The long run up to the United States midterm election is over and (most) of the votes have been counted. There will be new members of Congress sworn in next January, some that may serve on the committees that focus on agricultural policy. Before then, however, the current Congress has an opportunity to pass the Farm Bill that their committees wrote. If that does not happen, the full trade service and technical assistance that U.S. Wheat Associates (USW) has long provided to overseas wheat buyers and end-users is at risk.
The Foreign Market Development Program (FMD) assists helps U.S. farmers developing new foreign markets and work to promote products in existing markets. The FMD program helps organizations like USW establish the long-term relationships that are so important in today’s international trade environment.

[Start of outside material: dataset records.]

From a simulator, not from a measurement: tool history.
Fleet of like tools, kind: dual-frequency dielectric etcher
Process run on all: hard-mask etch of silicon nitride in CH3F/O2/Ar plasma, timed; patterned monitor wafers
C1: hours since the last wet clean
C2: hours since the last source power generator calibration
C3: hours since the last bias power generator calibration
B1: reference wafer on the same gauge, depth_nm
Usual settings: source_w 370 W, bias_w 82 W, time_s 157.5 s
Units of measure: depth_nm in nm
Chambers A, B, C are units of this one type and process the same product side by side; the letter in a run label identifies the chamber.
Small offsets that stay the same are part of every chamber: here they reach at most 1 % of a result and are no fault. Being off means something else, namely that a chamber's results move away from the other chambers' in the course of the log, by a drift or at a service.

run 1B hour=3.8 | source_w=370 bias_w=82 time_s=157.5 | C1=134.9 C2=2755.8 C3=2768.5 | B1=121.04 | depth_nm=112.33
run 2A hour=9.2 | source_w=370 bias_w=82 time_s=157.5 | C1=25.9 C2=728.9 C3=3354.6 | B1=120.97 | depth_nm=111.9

However, the FMD program lost its baseline funding on September 30 when the 2014 Farm Bill expired. Without a new Farm Bill in place, the market development infrastructure built with FMD and farmer funds is under serious threat, at a time when export promotion is needed most. Without the funding from the FMD program, USW would eventually have to cut back on it activities, short-changing the wheat farmers we represent as well as their overseas customers who benefit from the many service-oriented activities USW conducts.
A coalition of export market development organizations like USW appreciates that the House and Senate Agriculture Committees recognized FMD’s importance and took steps to renew the program and protecting its baseline funding in both versions of the Farm Bill. Without protecting the baseline, export promotion organizations like USW will face serious uncertainty every time a Farm Bill is set to expire because of a law that ends the funding baseline for programs like FMD with budgets of less than $50 million per year. A new Farm Bill can protect the FMD program and the trade service it supports.
This week, the National Association of Wheat Growers (NAWG) called on Congress to pass the Farm Bill as soon as possible, in part because “the economy in rural America is struggling,” said Jimmie Musick, NAWG President and a wheat grower from Oklahoma.
Also this week, the ranking member of the House Agriculture Committee, Rep. Collin Peterson of Minnesota said that because negotiators are getting “relatively close” to an agreement on a final measure that Congress could pass during the lame-duck session, farmers and ranchers can expect a new Farm Bill before the end of 2018.
USW, NAWG, and the U.S. wheat farmers they represent are all hoping that Rep. Peterson is right.